Before coming to South Florida, Paul worked in the Service’s Branch of Advanced Planning and Habitat Conservation in Washington D.C. He served there as the national lead for the Fish and Wildlife Coordination Act and helped manage the branch’s budget and performance, which includes about $30 million and 300 full-time employees overseeing activities related to the National Environmental Policy Act, Federal Power Act, Clean Water Act, and other environmental statutes. He also represented the Service on the Trilateral Committee -- composed of natural resource agencies in Canada, Mexico and the United States -- and focused on threatened and endangered species conservation. While in Washington, Paul also served as a representative for the Assistant Director for Fisheries and Habitat Conservation in the Director's Science Excellence Program.

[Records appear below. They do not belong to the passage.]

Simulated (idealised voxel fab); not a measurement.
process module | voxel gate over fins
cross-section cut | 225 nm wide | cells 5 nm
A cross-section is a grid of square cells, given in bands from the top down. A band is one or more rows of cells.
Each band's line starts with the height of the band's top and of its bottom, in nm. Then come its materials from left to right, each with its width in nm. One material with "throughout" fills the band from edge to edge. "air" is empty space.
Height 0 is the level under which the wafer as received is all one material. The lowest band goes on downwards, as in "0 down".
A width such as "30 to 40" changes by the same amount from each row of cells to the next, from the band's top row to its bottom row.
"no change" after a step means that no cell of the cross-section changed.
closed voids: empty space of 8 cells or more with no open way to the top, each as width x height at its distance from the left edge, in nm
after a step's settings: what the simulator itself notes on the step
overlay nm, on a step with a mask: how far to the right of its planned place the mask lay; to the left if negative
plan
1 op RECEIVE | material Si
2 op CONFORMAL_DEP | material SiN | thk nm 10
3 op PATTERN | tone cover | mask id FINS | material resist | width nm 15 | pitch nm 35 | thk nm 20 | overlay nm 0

Paul joined the Fish and Wildlife Service in 1997 as a Presidential Management Fellow, served as national coordinator for the Coastal Barrier Resources Act, coordinated the Service's contribution to the Coral Reef Initiative, and helped other efforts in the Branch of Habitat Restoration and Fisheries and Habitat Conservation. In addition to his Federal service, Paul helped lead the National Governors Association's year long "Where do we grow from here?" initiative to integrate state-level economic and natural resource policies.

Souza previously worked for the National Audubon Society and American Rivers on a variety of issues, including Everglades restoration, smart growth, and hydropower relicensing. He has a Bachelor's degree in Environmental Studies with an emphasis in Ecology from University of California at Santa Barbara, and a Master's degree in Environmental Planning and Natural Resources Management from Florida State University.

The U.S. Fish and Wildlife Service is the principal federal agency responsible for conserving, protecting and enhancing fish, wildlife and plants and their habitats for the continuing benefit of the American people. The Service manages the 95-million-acre National Wildlife Refuge System, which encompasses 545 national wildlife refuges, thousands of small wetlands and other special management areas. It also operates 69 national fish hatcheries, 64 fishery resources offices and 81 ecological services field stations. The agency enforces federal wildlife laws, administers the Endangered Species Act, manages migratory bird populations, restores nationally significant fisheries, conserves and restores wildlife habitat such as wetlands, and helps foreign and Native American tribal governments with their conservation efforts. It also oversees the Federal Assistance program, which distributes hundreds of millions of dollars in excise taxes on fishing and hunting equipment to state fish and wildlife agencies.